Hey y’all, Barbarella here to share some information from my interview with the delightful Aleem Hossain, who just proved to the world that you can make science fiction films on an independent budget. His feature, AFTER WE LEAVE, won Best Feature Film this year at the London Sci-Fi Film Festival, and it just recently screened to Austin audiences at the Other Worlds Film Festival.
In town for the Fest, Aleem appreciated Other Worlds for its intimacy and the fact that filmmakers, actors, and fans mingled amongst each other discussing their love of the genre and of the films that were screening. Aleem took time to speak with me at 9:45 in the morning because it’s never too early to discuss science fiction.
I’m always intrigued by the filmmaking process, and I found Aleem’s filming schedule particularly fascinating. When I asked about keeping people engaged over the four years it took to make AFTER WE LEAVE, he had this to say.
“I didn’t think it would take that long to make. I knew I was going to shoot it nights and weekends. I had some reasons for doing that, but I thought maybe eight months of nights and weekends. It was a union film for the actors, but everyone else was working for free or for cheap, and so that meant whenever they got a bigger paying job, I’d lose [them] for a couple weeks or months. My cinematographer, Julie Kirkwood, shot DESTROYER with Nicole Kidman. She shot a couple of big horror movies. My brother, who does the visual effects, got swooped up by a JJ Abrams’ project and worked on that for a while.
“I almost exclusively worked with people that I knew and I had worked with previously who I really respected, and they really believed in me. Every actor in the movie is either an actor that I knew was not only good, but [also] would be committed and could work in this way, or it was someone they brought in that they knew from an acting company or another show they did.
“What kept people coming back, I think, was the whole film is about giving people the freedom to do the kind of work that sometimes mainstream work doesn’t allow them to do. I wanted to be deliberate. I wanted to take time. The actors could always have one more take. Julie and I could compose shots that were a little risky. The great thing about that was in doing that, in opening up and allowing my collaborators more input, the images on the screen look more like what I wanted than any earlier times when I was trying to micro-manage everything.”
I asked him how he met his lead actor, Brian Silverman.
“My wife and I were both in film school together. We weren’t married at the time, but we were together. She was helping a friend cast a short film, and the role they were casting was for a timid, nice boyfriend. She came home after this one casting session, and she said, “Oh my god, I saw this guy, and he was so wrong for the timid, nice boyfriend, but you are going to put him in a film you make.” It was Brian Silverman, and his intensity and his rawness just struck her instantly. The next month I [made] my final film at UCLA and cast him in it. We’ve worked together ever since, about 15 years at this point.”

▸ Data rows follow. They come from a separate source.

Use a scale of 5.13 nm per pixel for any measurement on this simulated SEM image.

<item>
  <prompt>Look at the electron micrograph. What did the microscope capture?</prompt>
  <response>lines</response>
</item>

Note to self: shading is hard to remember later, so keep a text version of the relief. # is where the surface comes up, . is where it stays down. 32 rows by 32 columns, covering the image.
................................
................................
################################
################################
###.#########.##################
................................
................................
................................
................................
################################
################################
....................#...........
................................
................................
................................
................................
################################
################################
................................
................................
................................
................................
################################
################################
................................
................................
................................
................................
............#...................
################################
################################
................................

Regarding the futuristic world Aleem painted in AFTER WE LEAVE, he had this to say.
“As a futurist, I have a little bit of a bone to pick with how our visions of the future in all these blockbuster movies are getting very monolithic. Everything is holographic. I put on this thing and a hologram appears, and an interface floats aside me. I feel like when I think about the role of technology, it’s gotten less and less visible. Like our phones are so small and opaque at this point, so I wanted to take that the next step further. I was like look, they’re all going to do it mentally in their heads, and we aren’t going to see any interface."
He goes on to share his view of the role of visual effects in his film.
"At its core this movie was a human drama, and I was going to get to certain moments of human drama by having a speculative world, but with the exception of that first shot with the rockets, we had this mantra that if the first thing the audience is seeing is the visual effects, we failed at that moment in the story.”
“What makes science fiction great is not just the conjuring of a future world. It’s the questions that are being asked or the artistic things that are being tried. I think it’s an amazing genre to be able to comment on the world and humanity, but to do so in a way that allows you to talk about topics differently, to see through a different lens. Sometimes that shift in POV can help reach different audiences. But also, you can do thought experiments. You can do meditations and existential explorations about real-life things. I just think in general, it’s a genre built on imagining different futures, and that has some built-in audience appeal. I feel like on a story level and a commercial level, it should be the most diverse genre, and it’s not. One of the reasons I’m happy to talk to people about how I made this film very cheaply is that I really, really believe more people out there should feel entitled to do sci-fi. This genre does not just belong to the biggest studios in the world.”
If you want to see AFTER WE LEAVE, you’ll have your chance. It will get released in New York and LA on February 21 for a small theatrical run. A short time after, it will be available online for rental, purchase, and streaming, although the exact platforms have not yet been determined.